TACC, the Texas Advanced Computing Center, knows all about big data. As a leading center of computational excellence in the United States, TACC relies on advanced computing technologies to enable discoveries that advance science and society. Of course, all the data that is generated requires a repository – that’s where Corral comes in. The large-scale data repository was deployed in 2009 to support the storing and sharing of research data at the University of Texas.
A recent article on TACC’s website highlights an important milestone for Corral. The DataDirect Networks storage system recently crossed the one petabyte mark in total data stored, and it now hosts over 100 unique data collections. The diverse assortment of datasets range from measurements of Earth’s gravity field to whale songs to mass spectrometry data, according to the piece by science writer Arron Dubrow.
Usage of the system continues to climb. For the last six months, usage has increased 10 percent per month.
“We’ve seen ever-increasing growth in the number and diversity of collections on Corral over the past several years,” said Chris Jordan, manager of the data management and collections group at TACC. “This shows how important a resource dedicated to data collections is to modern research practices, both for the researchers who are creating data and the worldwide community of researchers who use public data collections to further their own research.”
Corral is not the only storage mechanism at TACC, but it is unique for hosting large collections that are actively serving the community. TACC’s 100-petabyte Ranch tape archive serves as a long-term repository for archived work. The site’s newest petascale supercomputer, Stampede, includes more than 15 petabytes of dedicated storage, and there is also a scalable global file system, which adds another 20 petabytes. These are both used for short-term data retention to support ongoing simulations and analyses.

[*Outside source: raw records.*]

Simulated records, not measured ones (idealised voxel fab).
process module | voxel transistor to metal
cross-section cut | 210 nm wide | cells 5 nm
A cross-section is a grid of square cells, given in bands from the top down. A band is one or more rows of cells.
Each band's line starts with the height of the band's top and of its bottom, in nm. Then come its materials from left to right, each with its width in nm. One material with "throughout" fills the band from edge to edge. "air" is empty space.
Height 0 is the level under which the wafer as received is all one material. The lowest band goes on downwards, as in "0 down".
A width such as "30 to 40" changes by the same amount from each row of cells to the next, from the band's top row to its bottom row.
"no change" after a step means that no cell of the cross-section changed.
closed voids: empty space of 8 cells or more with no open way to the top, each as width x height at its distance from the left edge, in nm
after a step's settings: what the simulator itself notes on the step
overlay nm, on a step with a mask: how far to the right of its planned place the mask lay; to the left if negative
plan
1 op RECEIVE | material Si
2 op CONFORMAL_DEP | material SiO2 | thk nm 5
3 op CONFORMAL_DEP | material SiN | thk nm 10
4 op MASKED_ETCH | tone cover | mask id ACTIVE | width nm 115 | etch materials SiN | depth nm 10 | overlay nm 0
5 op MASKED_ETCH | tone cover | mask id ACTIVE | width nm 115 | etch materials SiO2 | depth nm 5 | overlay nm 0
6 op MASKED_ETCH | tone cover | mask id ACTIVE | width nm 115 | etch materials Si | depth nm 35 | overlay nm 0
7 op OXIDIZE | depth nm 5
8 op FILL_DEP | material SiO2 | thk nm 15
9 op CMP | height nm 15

Corral, which has a current raw capacity of six petabytes, was designed and optimized to support complex large-scale collections and a collaborative research environment. With a high-speed connection to TACC’s other advanced computing systems, scientists can easily share data and results.
According to Niall Gaffney, TACC’s Director of Data Intensive Computing, “Corral is leading the way in the preservation and dissemination of data for researchers who are discovering that global, on-demand access to large quantities of data leads to previously unachievable results.”